Manpower’s latest quarterly employment outlook survey showed its weakest
hiring projections in four years.
The report, released Tuesday, March 11, revealed 9 percent of the 14,000 U.S.
companies responding to the survey expect reductions in staff levels between
April and June, according to Melanie Holmes, vice president of corporate affairs
for the Milwaukee-based staffing giant. A majority of respondents—60
percent—expect no change in their workforce levels, and 26 percent plan to
increase hiring.
By comparison, during the first quarter of 2004, 13 percent of employers
anticipated cuts in staffing, while 61 percent thought headcount would remain
the same and 20 percent projected increases.
Manpower’s outlook at the same time last year was somewhat stronger, with 7
percent of respondents anticipating staffing cuts.
Despite the tepid outlook, Holmes says this shouldn’t be troubling for the
labor market.
“We are not seeing any signs of mass panic out there,” she notes. “Companies
seem to be taking a wait-and-see approach.”
Holmes says this cycle is different from previous recessionary periods
because it is less volatile. The market is not experiencing the historic dips
that normally precede an economic downturn.
Nevertheless, employers are hesitant to move aggressively with hiring plans,
she notes.
Evidence that the labor sector is losing steam seems to be mounting. The
Bureau of Labor Statistics has reported two straight months of negative job
growth. According to its most recent report, 63,000 jobs were shed from the
economy in February. That is on top of the 22,000 that were lost in January.
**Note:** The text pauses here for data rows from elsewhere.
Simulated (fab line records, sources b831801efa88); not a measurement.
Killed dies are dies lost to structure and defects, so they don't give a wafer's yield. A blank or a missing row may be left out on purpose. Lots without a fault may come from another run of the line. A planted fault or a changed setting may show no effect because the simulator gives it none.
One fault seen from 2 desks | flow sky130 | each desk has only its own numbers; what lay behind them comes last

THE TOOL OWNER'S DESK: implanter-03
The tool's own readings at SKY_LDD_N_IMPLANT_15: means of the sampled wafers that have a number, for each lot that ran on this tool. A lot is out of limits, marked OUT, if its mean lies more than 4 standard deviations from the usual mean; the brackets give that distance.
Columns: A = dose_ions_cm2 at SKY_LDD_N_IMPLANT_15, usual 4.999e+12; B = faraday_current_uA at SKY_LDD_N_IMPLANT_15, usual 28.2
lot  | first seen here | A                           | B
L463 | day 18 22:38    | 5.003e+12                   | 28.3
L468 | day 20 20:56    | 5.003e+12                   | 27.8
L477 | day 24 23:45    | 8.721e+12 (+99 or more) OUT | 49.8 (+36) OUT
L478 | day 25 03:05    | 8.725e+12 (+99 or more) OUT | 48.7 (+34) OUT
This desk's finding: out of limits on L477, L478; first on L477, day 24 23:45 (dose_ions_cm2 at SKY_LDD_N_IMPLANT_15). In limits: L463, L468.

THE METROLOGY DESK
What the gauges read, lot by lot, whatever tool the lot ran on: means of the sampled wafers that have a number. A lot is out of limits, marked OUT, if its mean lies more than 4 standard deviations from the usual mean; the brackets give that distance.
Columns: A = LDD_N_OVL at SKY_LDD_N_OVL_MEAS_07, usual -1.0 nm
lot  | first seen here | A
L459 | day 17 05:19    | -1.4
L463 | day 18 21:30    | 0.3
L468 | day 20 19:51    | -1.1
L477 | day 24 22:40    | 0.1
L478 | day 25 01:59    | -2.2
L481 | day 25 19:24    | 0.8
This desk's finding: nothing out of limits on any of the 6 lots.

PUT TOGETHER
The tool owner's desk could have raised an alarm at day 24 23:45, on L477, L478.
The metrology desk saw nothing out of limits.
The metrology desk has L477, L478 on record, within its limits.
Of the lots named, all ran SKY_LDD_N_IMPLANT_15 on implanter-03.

These figures are of concern, says Sylvia Allegretto, an economist at the
University of California-Berkeley Center for Labor Research and Education. Given
its population and economy, the U.S. should be adding 150,000 jobs a month. Jobs
in manufacturing, retail trade and construction are the weakest, according to
the BLS reports.
This pattern is similar to the results in Manpower’s 2008 second-quarter job
forecast, where companies in mining, manufacturing and construction reported
decreases in hiring confidence. By contrast, companies in transportation and
public utilities are expecting increased staffing levels, albeit slight ones,
according to Holmes.
Employers in the West and Midwest are projecting the weakest hiring outlook
in the coming months, while companies in the Northeast and South are expecting
relatively stable hiring plans.
Manpower’s report also examines the global job outlook—shedding light on
hiring activity in 32 countries and territories. The second-quarter outlook is a
mix globally, Holmes explains.
Employers in Australia, Hong Kong and Singapore are reporting the most
optimistic projections. By contrast, companies in Spain and Italy indicated the
weakest hiring outlook in the second quarter.
China’s year-over-year hiring projections are weaker across every industry,
casting a cloud of uncertainty over the coming year.